Sunday, February 26, 2012

Seven to Go: Sullied Heroes

Henry Waszcuk.
Photo courtesy of Fishing the Flats
OK... heroes might be a bit much. But, for a time there, Henry Waszchuk and Italo Labignan were two of my favorite people (and, honestly, how much fun is it to say "Labignan?").

In the late 1990s, not long after my little girl was born, they were the hosts of "Canadian Sportfishing" (which was broadcast in the States on cable and titled, "Fishin' Canada"), a television show that took the two anglers all over the north country in search of everything from salmon to smallmouth bass. The two guys were mostly gear fishers, but they occasionally fished with fly gear, which was more in my wheelhouse. It was their show on fly fishing for northern pike that got me dreaming about casting to the water wolf, a minor obsession of mine.

Italo Labignan
Photo courtesy of World Fishing Network
At the time, my wife and I were parenting in shifts. She had a morning radio show in Eureka, Calif., and I worked the desk at The Times-Standard starting around 2 p.m. So, during the mornings, I had my daughter all to myself, and after feedings and diaper changes, she'd generally settle in for a little nap. About that time, "Fishin' Canada" would come on.

I never missed an episode.

Not too long ago, I was combing through the programming on one of the outdoor networks on satellite. I stumbled upon the show "Fishing the Flats," and of course, with my trip to The Bahamas only a week away, I've been trying to sponge up as much information about flats fishing as I can. So, naturally, I tuned in.

And, to my surprise, there was Henry Waszchuk, flinging hardware at bonefish and triggerfish on some far-flung Caribbean flat. Waszchuk is former football player--he played for the Hamilton Tigercats of the Canadian Football League in the 70s and 80s, and he still looks to be in pretty good shape, if a bit grizzled and gray (but who am I to talk?).

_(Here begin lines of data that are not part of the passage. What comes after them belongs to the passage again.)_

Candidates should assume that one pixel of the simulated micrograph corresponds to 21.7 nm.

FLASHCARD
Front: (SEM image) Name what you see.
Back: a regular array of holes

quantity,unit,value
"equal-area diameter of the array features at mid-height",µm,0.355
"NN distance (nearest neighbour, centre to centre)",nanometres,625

I'd always enjoyed "Fishin' Canada," and, although I'm not a huge fan of baitcasting or spincasting, I did enjoy Waszchuk's episode on the flats, and it seems he's acquired a taste for the warm Caribbean over the chill of winter in Ontario. Who can blame him?

The next natural progression in this little saga though, was for me to get online and see if I couldn't find some of those old "Fishin' Canada" shows. This is where the story turns a little sad. It seems that, back in the late 1990s, when I was watching Waszchuk and Labignan a few times a week, they got busted for fishing violations and had their credentials stripped from them by the Outdoor Writers of Canada--the violations ranged from fishing out of season, rehooking foul-hooked fish in the mouth for filming and rehooking fish caught by other anglers and then recording the staged battle.

Pretty sleazy stuff, honestly, I would have been happy to remain ignorant of this dalliance from the ethical norm.

I'm not perfect, and I have no experience with television production or the trials of producing a fishing program where success depends on good fishing and good footage. And it's been more than 15 years since the violations took place.

Nevertheless, it demonstrates the power of the Internet, and the stigma that comes with getting caught doing something ethically questionable.

As a member of the Outdoor Writers Association of America, I completely understand OWC's actions all those years ago, and support them. I hope that, as both Labignan and Waszchuk have continued with their broadcast careers, they've become a bit more conscientious and they've managed to communicate their passion for fishing without compromising the ethics of sportfishing itself. Judging from chatter on the message boards as recently as 2007, folks are watching these two closely, and every move that's even remotely questionable is being challenged.

They're not the first from the sporting world to fall from grace. Remember Ted Nugent?

It happens, I guess. But there's one thing we should all recognize as fact: bad behavior by just a few hunters and anglers allows our critics to paint all of us with a pretty broad brush. It's a good reminder to always be on your best behavior, be courteous and be respectful of the resource. I now have a completely different opinion of the two guys who entertained me all those years ago while my daughter was an infant.

When I head to The Bahamas at the end of the week and I'm reminded of Henry Waszchuk fishing the flats, I won't be able to help myself... he just doesn't command the respect he once did. Fair or not, it is what it is. As Eddie Murphy once famously said about something else a bit unflattering, "It's like luggage. You keep that shit forever."

Photo courtesy of
Bonefish fact of the day: Bonefish can swim nearly 40 mph, which makes them the seventh-fastest fish on the planet. Which fish is the fastest? The sailfish takes top honors, swimming a scorching 70 mph.


  1. I really enjoyed Canadian Sportfishing too. The episode with the giant Labrador Brook Trout being caught on mouse flies was pretty great. Much like yourself, I was trying to find old episodes online and learned about their illegal/questionable practices. It's really sad.

  2. Indeed... that Labrador brook trout adventure... that's on my list! I don't wish them ill, of course... rather, I hope they learned from it, and are using better practices in their respective careers. Thanks for stopping by!